One of the most prevalent scams is double-brokering, the unauthorized transfer of a load from one freight broker to another without the knowledge or consent of the shipper. While it can sometimes be a result of negligence or poor communication, in most cases it’s an act of malicious fraud. And the increase in double-brokering scams is staggering. In Q4 of 2022 and Q1 of 2023, Truckstop saw a 400% increase in complaints regarding double-brokering in the industry. 

As a carrier, there are things you can do to identify double-brokering and protect your business and reputation before you’re unknowingly entangled in fraud. We have outlined signs of potential double-brokering behavior and how to report double-brokering if it happens to you.

Ways to Identify Double-Brokering

Double-brokering can impact carriers directly by reducing their profit margins, creating inefficiencies in load management, and potentially leading to payment disputes or service quality issues. But with due diligence you can avoid double-brokering scams

Here are some common signs of double brokerage:

  • Reposted loads. When you’re checking load boards for your next haul, keep an eye out for that load reposted again somewhere else for a lower price. For example, you might see a load for x amount of dollars appear, then as soon as it’s been contracted, it appears somewhere else for $400 below the original offer. This is a red flag for fraudulent behavior.
  • Conflicting information. If you’ve been asked to check in at a shipper under a name other than your own, warning bells should go off. You might also see another carrier’s name on the Bill of Lading, and/or a completely different broker’s name. If the details aren’t consistent, ask questions and confirm legitimacy.
  • Unusually high payments. Scam brokers frequently register as carriers first. They’ll accept a load, then repost it as a broker, offering more money to help a different carrier to haul them. But when it’s time to be paid, it never comes through and the business address has been changed one that is untraceable and the phone number is disconnected—leading to a dead end. If a deal seems too good to be true, dig deeper to ensure you aren’t accepting work from a scammer.
  • Inconsistent contact details. Just like brokers vet carriers, carriers should verify brokers as well. If a broker isn’t registered or has incomplete information in an FMCSA search, warning bells should go off. Be aware, this does not guarantee against fraudsters. Legitimate company details have been known to be spoofed, creating confusion and deception for carriers.  
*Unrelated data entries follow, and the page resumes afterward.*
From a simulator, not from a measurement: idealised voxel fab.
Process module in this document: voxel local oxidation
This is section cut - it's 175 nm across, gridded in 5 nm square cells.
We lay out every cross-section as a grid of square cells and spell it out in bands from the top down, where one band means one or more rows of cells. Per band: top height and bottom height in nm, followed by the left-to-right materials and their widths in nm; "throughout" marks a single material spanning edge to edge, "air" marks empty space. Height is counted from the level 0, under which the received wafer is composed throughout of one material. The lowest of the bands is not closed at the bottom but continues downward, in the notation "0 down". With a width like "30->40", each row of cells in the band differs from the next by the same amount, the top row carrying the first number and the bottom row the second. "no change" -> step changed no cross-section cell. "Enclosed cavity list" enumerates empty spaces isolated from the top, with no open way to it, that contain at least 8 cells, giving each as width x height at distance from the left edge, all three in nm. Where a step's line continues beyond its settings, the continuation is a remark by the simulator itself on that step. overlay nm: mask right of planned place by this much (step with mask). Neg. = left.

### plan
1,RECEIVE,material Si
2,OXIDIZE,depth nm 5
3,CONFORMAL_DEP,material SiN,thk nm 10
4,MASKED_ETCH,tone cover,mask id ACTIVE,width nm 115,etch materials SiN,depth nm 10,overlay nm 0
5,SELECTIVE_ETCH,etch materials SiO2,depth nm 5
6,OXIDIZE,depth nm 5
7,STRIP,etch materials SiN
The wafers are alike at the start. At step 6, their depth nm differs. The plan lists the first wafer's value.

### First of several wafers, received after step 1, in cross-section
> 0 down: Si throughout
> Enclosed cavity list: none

How to Report Double-Brokering

If you have been scammed through double brokerage, report it right away. Here are the first six steps you should take to minimize the impact.

  1. Contact law enforcement. Your first step should be to notify local authorities of the incident with as much detail as possible.
  2. Communicate with all parties involved. Open lines of communication with the broker and shipper are essential. If you used a load board, notify them as well so they can work to track down details like the IP address so they can deactivate the scammer(s). 
  3. Notify your insurance company. Double-brokering could result in a lack of insurance coverage if something happens to the cargo. Alert your insurance company so they aware of what’s happening.
  4. File a claim. If you have not been paid for a load, file a claim against the surety bond of the freight broker. This usually results in a small payment, which can at least tide you over. 
  5. File a formal complaint with the FMCSA. Double-brokering complaints usually fall under Deceptive Business Practice or Operating Authority and Financial Responsibility. Filing with the Federal Motor Carrier Safety Administration helps protect your authority to keep your business running
  6. Report fraud to the DOT Office of the Inspector General. This process isn’t difficult and helps protect you and others from being scammed from the same person in the future. Flagging the DOT may help expedite action.

Double-Brokering FAQ

The biggest difference is communication. Double-brokering occurs without the shipper’s knowledge, resulting in a breach of contract. Co-brokering is worked out beforehand and written in the agreed-upon contract. It involves multiple brokers and carriers working legally with the original shipper to transport a load. Payment for the completed haul is divided among the parties according to agreed-upon contract terms.
Double-brokering is illegal because it violates the terms of service. It also creates liability for unsuspecting parties, nullifies insurance coverage, and can deceive carriers into delivering loads without payment.
The best way to avoid double-brokering is to do your due diligence. Utilize tools like a trusted load board, read and verify documents, and don’t hesitate to ask questions. Going the extra mile can help safeguard your business against those with malicious intent.